February 25, 2014
TBA Global, LLC, Plaintiff-Appellant,
Proscenium Events, LLC, et al., Defendants-Respondents.
Crowell & Moring LLP, New York (Jeffrey W. Pagano of counsel), for appellant.
Kaiser Saurborn & Mair, P.C., New York (David N. Mair of counsel), for Proscenium Events, LLC, Mark Shearon, Chuck Santoro and James Cavanaugh, respondents.
Meltzer, Lippe, Goldstein & Breitstone, LLP, Mineola (Michael H. Masri of counsel), for Trade Show Fabrications, Inc. and Ronald Suissa, respondents.
Sweeny, J.P., Moskowitz, Renwick, DeGrasse, Gische, JJ.
Order, Supreme Court, New York County (Melvin L. Schweitzer, J.), entered on or about April 9, 2013, which, to the extent appealed from as limited by the briefs, granted a motion by defendants Mark Shearon, Chuck Santoro and James Cavanaugh for partial summary judgment to the extent of finding that certain restrictive covenants consisting of postemployment nonsolicitation agreements between plaintiff and each of the moving defendants are unenforceable, and denied plaintiff's motion to compel discovery, unanimously modified, on the law, the motion for partial summary judgment denied, and otherwise affirmed, without costs.

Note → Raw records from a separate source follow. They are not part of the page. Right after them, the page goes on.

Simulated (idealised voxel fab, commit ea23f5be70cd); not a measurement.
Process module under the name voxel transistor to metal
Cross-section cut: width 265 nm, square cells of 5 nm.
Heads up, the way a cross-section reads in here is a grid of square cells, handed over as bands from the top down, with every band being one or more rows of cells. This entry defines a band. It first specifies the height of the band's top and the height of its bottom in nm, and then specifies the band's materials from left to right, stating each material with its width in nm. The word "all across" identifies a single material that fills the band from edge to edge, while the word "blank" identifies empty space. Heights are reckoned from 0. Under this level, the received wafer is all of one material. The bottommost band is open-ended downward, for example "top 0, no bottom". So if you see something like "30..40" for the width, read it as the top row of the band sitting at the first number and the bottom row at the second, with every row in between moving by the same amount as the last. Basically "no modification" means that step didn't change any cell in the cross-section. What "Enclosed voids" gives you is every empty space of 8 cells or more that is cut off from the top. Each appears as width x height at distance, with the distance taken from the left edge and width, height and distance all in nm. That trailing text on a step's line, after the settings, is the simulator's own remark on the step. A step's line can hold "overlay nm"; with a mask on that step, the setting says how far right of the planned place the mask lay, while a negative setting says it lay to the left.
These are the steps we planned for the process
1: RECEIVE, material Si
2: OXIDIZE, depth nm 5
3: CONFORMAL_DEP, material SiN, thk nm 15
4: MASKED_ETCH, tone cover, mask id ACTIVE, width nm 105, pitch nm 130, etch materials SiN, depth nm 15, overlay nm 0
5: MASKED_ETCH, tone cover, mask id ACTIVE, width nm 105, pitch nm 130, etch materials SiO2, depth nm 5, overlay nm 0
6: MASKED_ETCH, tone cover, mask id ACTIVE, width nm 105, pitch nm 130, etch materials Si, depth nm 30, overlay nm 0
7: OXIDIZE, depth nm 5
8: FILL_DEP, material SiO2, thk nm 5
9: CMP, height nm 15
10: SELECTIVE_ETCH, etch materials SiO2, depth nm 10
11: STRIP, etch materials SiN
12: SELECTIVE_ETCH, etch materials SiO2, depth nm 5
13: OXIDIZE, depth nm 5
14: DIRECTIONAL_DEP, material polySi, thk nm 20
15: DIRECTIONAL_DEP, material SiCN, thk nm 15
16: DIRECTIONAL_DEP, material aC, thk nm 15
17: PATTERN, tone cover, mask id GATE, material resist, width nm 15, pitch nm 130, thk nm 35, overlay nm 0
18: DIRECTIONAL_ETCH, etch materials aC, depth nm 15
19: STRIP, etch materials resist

Shearon's nonsolicitation agreement with plaintiff provided that for a period of two years after the termination of his employment with plaintiff he was not to "directly or indirectly, communicate with clients or customers of [plaintiff] or pursue business relationships developed while employed by [plaintiff]" except for exclusions that are not relevant to this appeal. The nonsolicitation agreements entered into by Santoro and Cavenaugh provided that during their one-year postemployment nonsolicitation periods neither respective employee was to "directly or indirectly communicate with the clients or prospective clients of [plaintiff] that" each "had personal contact with while employed by [plaintiff]." Defendants moved for partial summary judgment to the extent of a determination that the subject nonsolicitation agreements are overbroad and unenforceable. By their own terms, all of the nonsolicitation agreements were to be governed by and construed in accordance with Delaware law. Nonetheless, the parties differ as to whether New York law or Delaware law should be applied.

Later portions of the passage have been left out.